From about 1150 to 2004, Scottish Land Law was based on Feudal principles. In theory, only the Crown held absolute title; others (such as Barons) held land subordinate to the Crown, and this land was held conditionally - generally subject to providing men for military service, but also subject to monetary or other payment. The Barons could in turn transfer land to others, but again this was subject to feudal conditions. Over time, this system was heavily diluted but remined the theoretical backbone to Scottish property law.
Only the Crown could grant a Barony title. As well as land, the grant included Baronial rights, such as holding markets and administering justice. The party granted the title could style himself "John Smith, Baron of Auchenshuggle". He could, or in some instances had to, attend Parliament.
The Baronial rights could not just pass from father to son, and had to be confirmed by the Crown. This was a method of maintaining control and loyalty. Charters of Confirmation continued to be necessary until a reforming Act in 1874.
From about 1746 onwards - when most jurisdictional rights were removed - Barony titles gradually reduced in importance.
A Baron could sell parts of his land to others, but still retain the Barony title, so long as (pre 2004) he retained an area of land. A market sprang up in the second half of the 20th Century in Barony titles; a Barony could be bought, generally with a small area of ground within the Barony. The title was registered in the Sasine or Land Register.
In 2004, following the Feudal Reform (Scotland) Act 2000, feudal law was abolished in Scotland. This is not the place to examine all the implications of this tectonic shift in Scots Law, but it did mean that overnight Barony titles could no longer be registered in the Scottish Land Register.
In 2004 it was no longer possible to register Barony titles in the Scottish Land Register. However, the 2000 Feudal Reform Act had specifically preserved the dignity of baronial titles, but without creating any alternative register. Lawyers and others involved in baronial matters decided that a privately created and run register would help to maintain the integrity of the market, and so the Scottish Baronial Register was created.
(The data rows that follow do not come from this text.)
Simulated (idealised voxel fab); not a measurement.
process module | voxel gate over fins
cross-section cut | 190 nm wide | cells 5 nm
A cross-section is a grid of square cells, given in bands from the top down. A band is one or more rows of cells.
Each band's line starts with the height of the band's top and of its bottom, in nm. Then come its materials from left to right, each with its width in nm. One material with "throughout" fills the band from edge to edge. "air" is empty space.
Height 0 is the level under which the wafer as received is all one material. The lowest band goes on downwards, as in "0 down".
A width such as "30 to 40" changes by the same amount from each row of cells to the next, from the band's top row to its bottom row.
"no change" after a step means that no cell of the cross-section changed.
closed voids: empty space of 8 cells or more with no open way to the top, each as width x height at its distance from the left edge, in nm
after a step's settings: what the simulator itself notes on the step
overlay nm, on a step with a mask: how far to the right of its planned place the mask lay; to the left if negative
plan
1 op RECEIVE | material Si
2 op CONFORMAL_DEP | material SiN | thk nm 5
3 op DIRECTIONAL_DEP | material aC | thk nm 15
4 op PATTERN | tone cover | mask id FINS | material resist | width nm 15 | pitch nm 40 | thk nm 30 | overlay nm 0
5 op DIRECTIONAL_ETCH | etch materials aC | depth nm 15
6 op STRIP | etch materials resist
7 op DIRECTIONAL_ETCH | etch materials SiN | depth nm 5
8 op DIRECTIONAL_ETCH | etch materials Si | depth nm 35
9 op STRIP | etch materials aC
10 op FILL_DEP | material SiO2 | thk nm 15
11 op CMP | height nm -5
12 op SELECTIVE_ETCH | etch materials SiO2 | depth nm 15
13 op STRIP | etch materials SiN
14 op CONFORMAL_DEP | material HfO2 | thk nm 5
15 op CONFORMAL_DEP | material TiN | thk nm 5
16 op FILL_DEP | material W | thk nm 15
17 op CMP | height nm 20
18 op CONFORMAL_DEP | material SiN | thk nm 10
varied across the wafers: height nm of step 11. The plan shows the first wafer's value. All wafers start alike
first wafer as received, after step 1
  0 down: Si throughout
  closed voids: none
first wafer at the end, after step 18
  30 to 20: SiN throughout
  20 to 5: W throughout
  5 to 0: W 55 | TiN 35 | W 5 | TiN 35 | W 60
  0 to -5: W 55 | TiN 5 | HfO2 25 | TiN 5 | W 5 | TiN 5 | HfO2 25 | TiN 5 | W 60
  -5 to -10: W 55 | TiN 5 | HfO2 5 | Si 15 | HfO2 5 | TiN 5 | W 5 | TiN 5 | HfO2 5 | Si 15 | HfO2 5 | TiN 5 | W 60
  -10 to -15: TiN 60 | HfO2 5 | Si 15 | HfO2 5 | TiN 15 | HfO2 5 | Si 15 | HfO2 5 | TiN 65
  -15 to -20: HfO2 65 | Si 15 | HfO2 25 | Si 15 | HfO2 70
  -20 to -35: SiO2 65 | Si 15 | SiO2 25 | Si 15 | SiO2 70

The current Custodian is retired solicitor, and Writer to Her Majesty's Signet, Alastair Kennedy Shepherd. He was qualified for forty years, specialising in rural property, and of course Baronies. Alastair was appointed on 1st December 2020, following the retiral of the founding Custodian, Alistair Rennie, former Deputy Keeper of the Registers of Scotland, who served from 28 November 2004. .
No, the Register is not public. However for a modest fee a Scottish Solicitor can request a Letter of Comfort from the Custodian, which letter proves the registration of the Barony title in question.
Lord Lyon will recognise the holder of a Scottish Barony, duly registered in the Scottish Barony Register, as having the appropriate jurisdiction to apply for a Coat of Arms. However the applicant will stilll need to prove that he or she is a "virtuous and well deserving person".
It should be noted that Lord Lyon will not refer to the Barony title in any Letters Patent he might issue. More information is available on the website of the Lord Lyon.
The reasons for buying a Barony Title are many and various, and the incentive to buy will be different for every individual. The documents will normally comprise an Extract Crown Charter in favour of the original Baron; quick copy titles tracing the ownership of the Barony from the original Crown grant to 2004; copy searches; and an Assignation or Assignations from owner to owner since 2004. The Scottish Barony Register will, on registration, provide a simple certificate.
Many buyers cite a desire to purchase a small part of Scottish history - it should be borne in mind that the history of many Baronies can significantly pre-date the Extract Crown Charter, and enjoyment can be had tracing the history of the Barony back to medieval times.
Some foreign based purchasers wish to apply for a Coat of Arms from Lord Lyon; the procedure is mentioned above.
Some may enjoy the pleasure of being able to call oneself "the Baron/ess of Auchenshuggle" and to think of the former Barons of that name in times gone by.